Research Question 2a (we will refer to this as RQ#2a): Can we track student learning over the course of the year? This will include students’ learning both in class and in the ASSISTment system. We speculate that teachers that use the ASSISTments reports will learn more about their students, and therefore make their classrooms more effective, and thus produce better learning. However, we will not know if this is true until we have run a randomized controlled study with 20 teachers in the control group and 20 teachers in the experimental group (we will be applying for funds to do this next year).

Research Question 2b (we will refer to this as RQ#2b): Can we see what factors affect student learning? Variables that immediately came to our mind are School, Teacher and Class. Our analysis result showed that using school as a factor helps to predict students’ initial knowledge and also their rate of learning across time.

Research Question 2c (we will refer to this as RQ#2c): Can we track the learning of individual skills? To answer this question, our first step is to use the most coarse-grained model provided by Massachusetts that breaks all 8th grade math items into 5 categories. All items in the ASSISTment system have been fitted into one of the five strands. Results for this analysis will be provided in section 5.2. The project team has finished tagging items in the ASSISTment system using a much finer grained model with 98 skills. Our work on that will be continued after more data has been collected, which we hypothesize in turn can help justify our skill-tagging.

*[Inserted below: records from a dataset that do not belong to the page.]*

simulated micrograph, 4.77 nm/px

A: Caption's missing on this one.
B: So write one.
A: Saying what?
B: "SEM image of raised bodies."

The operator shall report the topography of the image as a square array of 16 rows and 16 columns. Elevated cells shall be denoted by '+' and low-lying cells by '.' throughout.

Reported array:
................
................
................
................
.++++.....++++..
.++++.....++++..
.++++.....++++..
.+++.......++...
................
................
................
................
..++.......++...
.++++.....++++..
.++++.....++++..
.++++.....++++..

Research Question 2d (we will refer to this as RQ#2d): Can we track the learning of individual skills better if we use paper practice test results as a covariate? Paper practice tests appear to be well correlated with students’ actual performance on the MCAS test (see section 4 for more details) so we hope to check if we can reach a better skill-tracking model by adding it as a covariate.

The more general implication from this research suggests that continuous assessment systems are possible to build and that they can be more accurate at helping schools get information on their students. We argue that this result is important because it opens up the ability to blend assessment and assisting. This seems to open up a whole new area of assessment that is contentious in nature so that students would have to spend little (or no) time on formal paper and pencil tests.

Next we will review some background literature on this topic.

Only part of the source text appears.